That said, it IS new, and it's too early for success stories and exits. I'll pass your critique along to Enrique to help improve the page — thanks for the critiques!
No, I read that and it didn't answer my question, which is why I asked it. "Partner" = ? Cofounder? Mentor? Etc.. Its not clear. Is everyone on that huge list in SV? Or are there mentors in NYC? Seattle? Austin? Etc..
Its just light on the details that someone would actually want before hitching an established business to it.
Goes back to our goal to raise awareness about the existence of designer founders and their diverse backgrounds with data in a fun way that has never been done before (not draw causal claims)
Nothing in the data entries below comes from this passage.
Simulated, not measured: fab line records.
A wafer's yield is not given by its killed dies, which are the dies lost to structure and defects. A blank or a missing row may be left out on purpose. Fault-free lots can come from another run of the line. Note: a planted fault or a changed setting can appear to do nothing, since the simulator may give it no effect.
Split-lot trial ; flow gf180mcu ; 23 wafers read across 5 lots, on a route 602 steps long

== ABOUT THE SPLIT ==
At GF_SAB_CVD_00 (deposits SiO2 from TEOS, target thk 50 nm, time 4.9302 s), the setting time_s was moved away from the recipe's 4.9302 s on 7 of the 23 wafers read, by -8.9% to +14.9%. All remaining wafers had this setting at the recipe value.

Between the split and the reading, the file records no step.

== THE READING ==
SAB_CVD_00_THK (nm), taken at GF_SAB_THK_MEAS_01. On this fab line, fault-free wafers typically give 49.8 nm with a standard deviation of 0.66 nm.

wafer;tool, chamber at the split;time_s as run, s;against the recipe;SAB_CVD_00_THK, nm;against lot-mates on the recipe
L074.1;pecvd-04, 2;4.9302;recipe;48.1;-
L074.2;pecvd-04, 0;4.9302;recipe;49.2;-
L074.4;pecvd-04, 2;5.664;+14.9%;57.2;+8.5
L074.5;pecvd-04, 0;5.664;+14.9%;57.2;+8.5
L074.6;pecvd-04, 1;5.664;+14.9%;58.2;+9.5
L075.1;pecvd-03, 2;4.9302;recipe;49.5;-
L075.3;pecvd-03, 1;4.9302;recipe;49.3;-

hey look. i'm skeptical about this whole "designer co-founder" thing in the general case. i think other people who know more than me are also skeptical. Things like this are interesting to explore, but I haven't seen any solid reasoning from the set of people pushing this, um, cause. I basically see a lot of designers who think they should have higher valuation on their contributions.
Lets see some articulate arguments and stop the hand-waving, yeah?
Did you read below the infographic? We laid out some reasoning...long story short it's about collaboration and multi-disciplinary skills necessary to ship, titles are actually not that important... Have you read the software design manifesto?... agree got to show with data and prove value of course, like the recent FAB funding round with strong emphasis on design
Yeah sorry the article layout is actually sloppy, bad design, poor readability...will work on making more persuasive, data full examples in future and appreciate your candid feedback...but here were a couple assertions:
-First, as the the consumer tech market becomes more crowded, differentiated brand and experience design is becoming critical to both short-term and long-term success.
-Second, successful designer founders will attract the remaining distribution of aspiring entrepreneurial designers, theoretically shifting the supply of designers innovating rather than advertising sugar water.
-The third assertion is that designer founders have unique skills (not just visual) to understand human needs, make products that people actually want by driving new ideas and connecting things that aren’t obviously connected, and to communicate persuasively by visualizing a narrative of the future state of things.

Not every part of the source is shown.